2008 Faraday medal

Professor Roger Cowley

Clarendon Laboratory, University of Oxford

For pioneering work in the development and application of neutron and X-ray scattering techniques to the physics of a wide range of important solid and liquid-state systems.

The Faraday medal of the Institute of Physics for outstanding contributions to experimental physics, to a physicist of international reputation in any sector has been awarded to Professor Roger Arthur Cowley, Dr Lee’s Professor Experimental Philosophy in the Clarendon Laboratory at the University of Oxford, for pioneering work in the development and application of neutron and X-ray scattering techniques to the physics of a wide range of important solid and liquid-state systems.
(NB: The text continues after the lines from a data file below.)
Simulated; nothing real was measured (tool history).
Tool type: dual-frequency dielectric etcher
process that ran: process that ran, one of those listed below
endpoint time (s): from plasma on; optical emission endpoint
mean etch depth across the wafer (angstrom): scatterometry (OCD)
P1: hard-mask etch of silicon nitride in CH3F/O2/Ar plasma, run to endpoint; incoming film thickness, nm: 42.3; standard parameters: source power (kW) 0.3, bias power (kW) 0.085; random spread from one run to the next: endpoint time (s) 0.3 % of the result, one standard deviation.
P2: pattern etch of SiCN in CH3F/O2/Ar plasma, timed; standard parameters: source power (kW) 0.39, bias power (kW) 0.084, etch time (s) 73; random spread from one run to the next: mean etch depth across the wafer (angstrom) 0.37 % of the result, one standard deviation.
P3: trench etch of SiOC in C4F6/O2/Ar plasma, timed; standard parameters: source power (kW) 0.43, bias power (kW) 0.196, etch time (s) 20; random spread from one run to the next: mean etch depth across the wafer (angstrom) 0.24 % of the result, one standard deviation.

Professor Cowley’s work has provided key information on the structure and excitations of many materials, opening up new areas of study and understanding.  The data are always interpreted theoretically in a sophisticated fashion, with new approaches being developed where necessary. His research has often exposed unexpected features and has been regularly highly cited over many years.

Cowley’s early experiments used neutrons scattered inelastically from materials such as alkali-halide and perovskite crystals to study interatomic forces and their anharmonicity.

Cowley collaborated in the first systematic neutron measurements of quantum excitations in superfluid helium-4, confirming theoretical predictions - as well as experiments to investigate the different quantum nature of the lighter isotope helium-3.

In parallel, Cowley carried out extensive studies on the spin structure, dynamics and phase transitions of magnetic materials, particularly on transition metal fluorides and rare-earth elements, samples doped with magnetic impurities, and magnetic multilayers, as well as the magnetic behaviour of the high temperature superconductors. Such experiments are crucial in underpinning the development of future electronic and magnetic devices.

He also recognised that X-ray scattering could be used to study thin films, surfaces and interfaces - a now important area of research with industrial applications.

Professor Cowley’s achievements have attracted generations of exceptional students, and have influenced the direction of major investments in central facilities.